Birth of the Corridor

It seems that the invention of the corridor can be attributed to the English architect John Thorpe, who in 1597 built a house in London with the first example of this constructive solution that will then be applied in the most diverse contexts.
Unfortunately we have no further information on Thorpe’s work, so to explore the topic we must refer to the construction of Coleshill House, an English noble residence built in Berkshire by architect Robert Pratt in 1650, with similar assumptions. This building no longer exists because of a fire in 1952, but its floor plans show that it had a series of rooms on two opposite sides, divided by a long corridor.
Coleshill House was a house of aristocrats, and at the time (17th-18th century) those houses were organized with rooms placed in succession to create scenographic effects to visually give to guests and visitors the idea of the wealth and power of the owners. The most seeked effect was the so-called enfilade, i.e. a perspective suggestion created by aligning the doors of the rooms. In this way they could brilliantly get the aim of represent their social role, but passing through the rooms was unfitted for privacy. Moreover, the owners, in order to enjoy any possible comfort, had to live daily in a very close relationship with the servants, whose pervasive presence gave rise to delicate situations and continuous discomfort. Even if the aristocrats behaved without minding at the servants, as if they didn’t exist, this coexistence was a source of stress and gossip, and not infrequently also of murky stories and violence.

To mitigate these problems the rooms were organized in a progressively greater private use ratio, beginning from halls and drawing rooms closer to the entrances to the more distant and private bedrooms, which were gradually equipped with changing and sitting rooms and boudoirs, thus becoming secluded areas – hence the term ‘apartment’ – reserved for the owners and for those who were allowed to share their intimacy: relatives, friends, lovers. And, of course, the servants who had to be always available when called and disappear when their presence was no more needed. For this reason, paths were created reserved for them and separated from the main ones, with narrow stairways and passages from which at any time, at a bell ring, the servants could reach the masters’ rooms from the kitchens and other rooms of theirs, usually placed in basements or attics.
Naturally these passages were also used for other purposes, more or less lawful and secret, but very busy, as we find in a lot of novels (as Dumas’ ‘Queen Margot’) and movies.

Today we think at a corridor as a narrow and long room used as a passage to give access to a series of rooms in which functions are performed. Now, the corridor of the Coleshill House is a little different, because it performs also as a filter towards pairs of small modular apartments and has inside the stairs of the servants. In short, the functional organization is evolved, but the criteria of the aristocratic residences are still applied, and it could not be otherwise because of the existing social rules to be still observed. However, a line was traced to be followed, even if for a very long path: the separation of servants is in fact still found in the early twentieth century in many bourgeois villas, which have small doors on the edge of the main facades and reserved for the servants who used them without passing in the representative rooms.

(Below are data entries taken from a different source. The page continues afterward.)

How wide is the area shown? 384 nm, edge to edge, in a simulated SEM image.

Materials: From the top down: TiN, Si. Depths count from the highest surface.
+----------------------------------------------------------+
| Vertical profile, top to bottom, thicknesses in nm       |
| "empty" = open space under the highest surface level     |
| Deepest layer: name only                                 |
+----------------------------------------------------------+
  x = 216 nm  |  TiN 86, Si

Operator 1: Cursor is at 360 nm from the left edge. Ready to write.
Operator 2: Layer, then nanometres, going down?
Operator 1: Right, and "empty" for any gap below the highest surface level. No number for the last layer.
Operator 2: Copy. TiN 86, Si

So, Coleshill was a first step towards the corridor as we think of it today, but Pratt seems also to have given way to a precise building typology, technically called ‘triple bodied’, which had to get an enormous diffusion due to its affordability in order of functional, constructive and hygienic performances, so that was applied in the early twentieth century for large social housing projects. After the following customs evolution not behaviors were distinguished but functions, and rooms got some freedom in use inside, as long as their access was controlled. As many parents know when their children’s bedrooms have become strictly off-limits.

An aristocratic residence with reception rooms and private areas but no corridors: the Chiswick House in London, by Richard Boyle (1726).

View of Coleshill House in an 1818 engraving by J.P. Neale and H. Hobson (British Museum).

Coleshill House floor plans. In the basement (left) are placed kitchens, cloakrooms, pantries and other rooms for the servants’ works; on the ground floor (center) the atrium with the main staircase, two apartments, a hall, a living room, a nursery; on the first floor (right) a large dining room and four apartments. Is missing the plan of the attics with the servants’ bedrooms. Note that the corridor is flanked by large walls where chimneys are placed; they also keep the apartments warm and support the roof terrace.